Synthomer's third quarter progress fails to impress as latex outlook blurs
Updated : 10:45
Synthomer confirmed strong progress across most of the chemicals group's operations in the third-quarter, although the market's reaction seemed to focus on weakness in its paper business and an uncertain latex outlook.
Management remained confident in hitting their full-year targets, as while volumes in Europe and North America were down on the paper softness, the Construction & Coatings and Functional Polymers segments were seeing further improvement.
Synthomer said the recent falls in raw material prices had helped it generate a “modest” improvement in unit margins since the second quarter and over the comparable period in 2014.
Asia and Rest of World segments continued to perform strongly in the third quarter, with both volumes and unit margins higher than the preceding quarter and the 2014 comparative.
“This ongoing momentum reflects a further rise in volumes and unit margins in our Nitrile business,” the FTSE 250 company said of its latex-making business.
As its main revenue streams and raw material costs in Asia are US dollar denominated, the recent volatility in the Malaysian ringgit has had little effect on the reported operating profit in sterling.
Looking forward, management expect to maintain net volumes and margins next year even though it and its rival nitrile producers plans to increase capacity during the second half of 2016 and early 2017.
“Whilst we are confident of continued growth in the market and strong demand going into next year, we expect this planned capacity increase to impact the supply/ demand balance during the second half of 2016 leading to similar net volumes and margins to 2015 for the year as a whole.”
Cash generation remained strong at £26m during the quarter, partially offsetting the £42.8m outflow for the final ordinary and special dividend payments made during the quarter.
Analyst Paul Satchell at Investec said the trading statement showed a "continuation of the excellent performance" seen in the first half of the year and was generally impressed.

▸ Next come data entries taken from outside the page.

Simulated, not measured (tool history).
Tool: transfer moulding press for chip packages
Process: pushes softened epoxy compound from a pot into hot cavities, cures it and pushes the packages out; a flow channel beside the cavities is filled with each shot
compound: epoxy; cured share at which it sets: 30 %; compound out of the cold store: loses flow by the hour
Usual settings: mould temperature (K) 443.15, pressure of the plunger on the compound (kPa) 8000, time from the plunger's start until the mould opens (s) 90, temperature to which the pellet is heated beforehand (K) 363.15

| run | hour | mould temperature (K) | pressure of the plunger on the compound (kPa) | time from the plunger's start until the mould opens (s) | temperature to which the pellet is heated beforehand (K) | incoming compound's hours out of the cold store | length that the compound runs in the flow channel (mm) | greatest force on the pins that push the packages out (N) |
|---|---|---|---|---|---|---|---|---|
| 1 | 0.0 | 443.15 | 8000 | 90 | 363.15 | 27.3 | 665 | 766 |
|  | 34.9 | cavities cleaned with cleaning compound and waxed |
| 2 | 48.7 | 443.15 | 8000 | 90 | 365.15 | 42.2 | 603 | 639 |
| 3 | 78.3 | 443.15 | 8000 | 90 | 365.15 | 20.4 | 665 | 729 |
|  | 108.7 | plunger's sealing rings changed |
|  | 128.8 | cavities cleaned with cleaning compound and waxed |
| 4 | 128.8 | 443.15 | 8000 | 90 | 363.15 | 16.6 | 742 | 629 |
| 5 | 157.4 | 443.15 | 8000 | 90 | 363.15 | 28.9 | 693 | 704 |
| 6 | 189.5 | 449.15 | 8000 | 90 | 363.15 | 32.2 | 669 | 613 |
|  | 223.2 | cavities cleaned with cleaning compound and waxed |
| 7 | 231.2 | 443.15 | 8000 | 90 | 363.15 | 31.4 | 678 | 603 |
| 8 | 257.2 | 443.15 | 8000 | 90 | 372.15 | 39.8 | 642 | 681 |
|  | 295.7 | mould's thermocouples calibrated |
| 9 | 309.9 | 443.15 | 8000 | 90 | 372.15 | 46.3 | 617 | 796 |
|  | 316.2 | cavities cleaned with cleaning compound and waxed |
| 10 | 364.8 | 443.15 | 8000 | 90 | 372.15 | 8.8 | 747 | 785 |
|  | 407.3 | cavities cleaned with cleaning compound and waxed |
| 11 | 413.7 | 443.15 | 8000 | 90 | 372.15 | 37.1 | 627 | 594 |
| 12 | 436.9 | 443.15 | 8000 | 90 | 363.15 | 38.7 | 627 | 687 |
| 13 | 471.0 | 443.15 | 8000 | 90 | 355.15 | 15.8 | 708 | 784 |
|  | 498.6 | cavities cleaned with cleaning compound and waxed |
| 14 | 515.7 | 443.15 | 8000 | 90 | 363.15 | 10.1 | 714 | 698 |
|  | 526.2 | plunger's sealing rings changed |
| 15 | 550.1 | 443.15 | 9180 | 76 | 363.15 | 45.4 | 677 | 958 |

N+1Singer said they considered its “a positive update against a weaker macro and sector trading environment”.
But they admitted guidance of a consistent performance for both divisions in for the 2016 financial year “slightly dampens expectations” in that year, with consensus forecasts currently pointing to 7% growth in profit before tax.
Singer added that interest in the shares remained over the potential for further special dividend payments and, in time, M&A under the new management team.